North Carolina State University students wait in line to vote in the primaries at Pullen Community Center on March 15, in Raleigh. (Sara D. Davis/Getty Images )

Voter ID laws have swept across the United States in recent years, following big GOP gains in the 2010 and 2014 elections. With Republicans now more powerful in the states than they've been since the Great Depression, it has been a priority for them from coast to coast.

The stated purpose of these laws, of course, has always been that they prevent voter fraud; you need to have ID to verify your identity for other things, after all, so why not voting? And polls generally show a strong majority of Americans agree.

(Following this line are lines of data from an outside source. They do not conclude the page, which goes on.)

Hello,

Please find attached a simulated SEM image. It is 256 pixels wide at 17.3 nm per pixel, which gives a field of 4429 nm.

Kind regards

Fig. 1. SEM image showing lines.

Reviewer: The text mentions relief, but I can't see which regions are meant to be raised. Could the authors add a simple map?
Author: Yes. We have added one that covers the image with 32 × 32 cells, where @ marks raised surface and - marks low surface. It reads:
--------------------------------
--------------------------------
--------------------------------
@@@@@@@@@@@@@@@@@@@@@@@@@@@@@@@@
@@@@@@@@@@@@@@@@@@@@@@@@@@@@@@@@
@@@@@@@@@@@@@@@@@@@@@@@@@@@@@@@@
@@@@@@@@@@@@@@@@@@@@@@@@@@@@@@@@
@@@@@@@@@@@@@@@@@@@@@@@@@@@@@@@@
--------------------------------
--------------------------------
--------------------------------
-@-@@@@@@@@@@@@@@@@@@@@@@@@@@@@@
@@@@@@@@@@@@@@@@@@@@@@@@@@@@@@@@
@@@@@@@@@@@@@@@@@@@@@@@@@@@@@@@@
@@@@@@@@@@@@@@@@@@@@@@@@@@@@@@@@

But as any voter ID opponent will tell you, there are so few cases of documented voter fraud that it's not clear there's actually an ill that's being cured. Instead, Democrats allege that these laws are clearly aimed at disenfranchising minority voters, in particular, because they are less likely to have the proper IDs. And minority voters, of course, heavily favor the Democratic Party.

Assisting Democrats in this argument that it's all a partisan power grab? A handful of unhelpful Republicans who have suggested in recent years that voter ID does indeed help the GOP — perhaps so much that it would put them over the top in blue-leaning swing states like Wisconsin and Pennsylvania.

Freshman Rep. Glenn Grothman (R-Wis.) became the latest to stumble into this territory this week, including voter ID as part of his case for why Republicans could win Wisconsin in the general election for the first time since 1984.

"I think Hillary Clinton is about the weakest candidate the Democrats have ever put up," Grothman said, before volunteering the following: "And now we have photo ID, and I think photo ID is going to make a little bit of a difference as well."

It wasn't the first time, though, that Grothman has suggested as much. Back in 2012, when he was a state senator, he also predicted voter ID could have helped Mitt Romney win his state. Asked if it could make the difference in a close race, Grothman agreed that it could.

"Yes, right," he said, according to clip posted by the liberal ThinkProgress. "I think we believe that, insofar as there are inappropriate things, people who vote inappropriately are more likely to vote Democrat."

Perhaps the most well-publicized example of this belongs to then-Pennsylvania state House Majority Leader Mike Turzai (R), who said even more clearly in a 2012 speech that voter ID would help Romney carry his state.

"Voter ID, which is going to allow Governor Romney to win the state of Pennsylvania: done," Turzai said while listing his legislature's accomplishments.

It didn't help when, after the 2012 election, Pennsylvania GOP Chairman Robert Gleason agreed with the statement that the attention drawn to voter ID probably helped Republicans. (Voter ID hadn't actually been implemented yet, but we'll get to that.)

"Yeah, I think a little bit," Gleason said. "We probably had a better election. Think about this: We cut Obama by 5 percent, which was big. A lot of people lost sight of that. He beat McCain by 10 percent; he only beat Romney by 5 percent. And I think that probably photo ID helped a bit in that."

And then there's that infamous 2013 "Daily Show" interview of a local North Carolina GOP precinct chairman who said he was okay with it if voter ID prevented "lazy blacks" from voting.

"The law is going to kick the Democrats in the butt," Don Yelton added. He was later asked to resign over his racist comments.

Each time a GOP official says something like this, Democrats get understandably excited. Aha! they say, here's proof that the laws are actually aimed at disenfranchising minority and/or Democratic voters and helping Republicans!

Apart from the last case, though, that's drawing an extra line or two between what these Republicans are saying about voter ID and its impacts. As noted above, Pennsylvania didn't even wind up having voter ID in the 2012 election, because it got hung up in court, and Gleason was merely talking about the debate over it helping Republicans. Given that polls show it's popular, there's a case to be made that's true.

When it comes to the other examples, a more charitable read is basically what Grothman said in 2012: Republicans believe voter ID combats voter fraud, and voter fraud is more likely to be perpetrated by Democrats.

That, of course, is highly debatable. And what's more, saying that voter ID would do enough to actually help Republicans win states they otherwise wouldn't would require it to stop a significant amount of voter fraud — which, again, has never been documented.

All of which is to say that Grothman and other Republicans can probably defend their comments accordingly. But they're doing so on awfully shaky ground. And any time you hail the passage of a law as potentially helping your side win elections, you're basically begging to be accused of passing it for the wrong reasons. Which is a really unhelpful thing for Republicans.